Video Transcript
The diagram shows a logic circuit consisting of three AND gates. How many different possible combinations of input values are there for this circuit?
So we’ve been given a diagram of a logic circuit which has three AND gates in it. This circuit has four inputs which are labeled as A, B, C, and D. We can see that inputs A and B are the two inputs to this top AND gate, while inputs C And D are the two inputs to this lower AND gate here. The outputs from these two AND gates then become the two inputs for this third AND gate on the right-hand side of the circuit. And then, the output from this third AND gate becomes the overall output of the logic circuit. Now, it turns out that in this question, we’re not actually concerned about this output value at all. We are only asked to consider these four input values. Specifically, we need to work out how many different possible combinations of input values that there are.

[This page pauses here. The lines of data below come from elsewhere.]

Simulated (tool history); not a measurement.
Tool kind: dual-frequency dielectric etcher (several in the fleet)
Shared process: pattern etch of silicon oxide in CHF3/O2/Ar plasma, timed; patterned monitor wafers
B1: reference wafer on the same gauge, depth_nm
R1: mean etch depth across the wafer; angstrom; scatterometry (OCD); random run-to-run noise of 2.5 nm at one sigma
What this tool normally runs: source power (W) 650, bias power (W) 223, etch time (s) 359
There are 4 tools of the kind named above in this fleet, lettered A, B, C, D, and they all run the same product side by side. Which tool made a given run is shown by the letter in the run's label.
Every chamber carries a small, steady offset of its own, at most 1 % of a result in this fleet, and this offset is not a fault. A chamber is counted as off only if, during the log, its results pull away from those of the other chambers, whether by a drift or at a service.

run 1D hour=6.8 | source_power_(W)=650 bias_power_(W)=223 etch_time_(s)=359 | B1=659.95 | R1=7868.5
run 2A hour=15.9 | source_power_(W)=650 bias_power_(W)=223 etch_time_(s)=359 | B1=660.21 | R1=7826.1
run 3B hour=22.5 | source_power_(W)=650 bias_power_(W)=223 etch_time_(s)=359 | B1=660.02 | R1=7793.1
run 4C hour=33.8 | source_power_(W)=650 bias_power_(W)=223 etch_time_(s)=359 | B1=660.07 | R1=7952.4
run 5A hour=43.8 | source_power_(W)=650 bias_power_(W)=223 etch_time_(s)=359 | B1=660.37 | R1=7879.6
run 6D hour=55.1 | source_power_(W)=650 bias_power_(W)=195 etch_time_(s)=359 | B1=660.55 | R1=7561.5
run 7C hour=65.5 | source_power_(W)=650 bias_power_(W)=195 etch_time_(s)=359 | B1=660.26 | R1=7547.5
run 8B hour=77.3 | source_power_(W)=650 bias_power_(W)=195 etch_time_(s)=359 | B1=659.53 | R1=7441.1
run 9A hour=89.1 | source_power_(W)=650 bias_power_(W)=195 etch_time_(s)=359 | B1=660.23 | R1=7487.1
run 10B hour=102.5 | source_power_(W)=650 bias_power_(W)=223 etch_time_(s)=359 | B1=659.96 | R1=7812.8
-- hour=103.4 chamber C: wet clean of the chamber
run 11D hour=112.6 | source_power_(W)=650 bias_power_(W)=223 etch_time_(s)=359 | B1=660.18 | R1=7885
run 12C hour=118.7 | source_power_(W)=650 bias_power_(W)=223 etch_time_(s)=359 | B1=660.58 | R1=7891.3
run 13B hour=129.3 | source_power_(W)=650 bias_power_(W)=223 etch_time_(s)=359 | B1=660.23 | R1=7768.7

To do this, we need to recall that when we’re talking about logic circuits, there’re only two possible values, and these are zero and one. This means that in our circuit, each of the inputs can either have a value of zero or a value of one. So input A could either have a value of zero or a value of one. This means that there’re two possibilities for the value of input A. In exactly the same way, input B can either be equal to zero or one. So there’s two possibilities for the value of input B.
Likewise, input C can also be either of these two possibilities zero or one. And finally, of course, the same is true for input D. It can also be either zero or one, so again, that’s two possibilities. We can summarize this by saying that each of the inputs A, B, C, and D can either have a value of zero or a value of one, in other words, that each of four inputs can take either one of two possible values.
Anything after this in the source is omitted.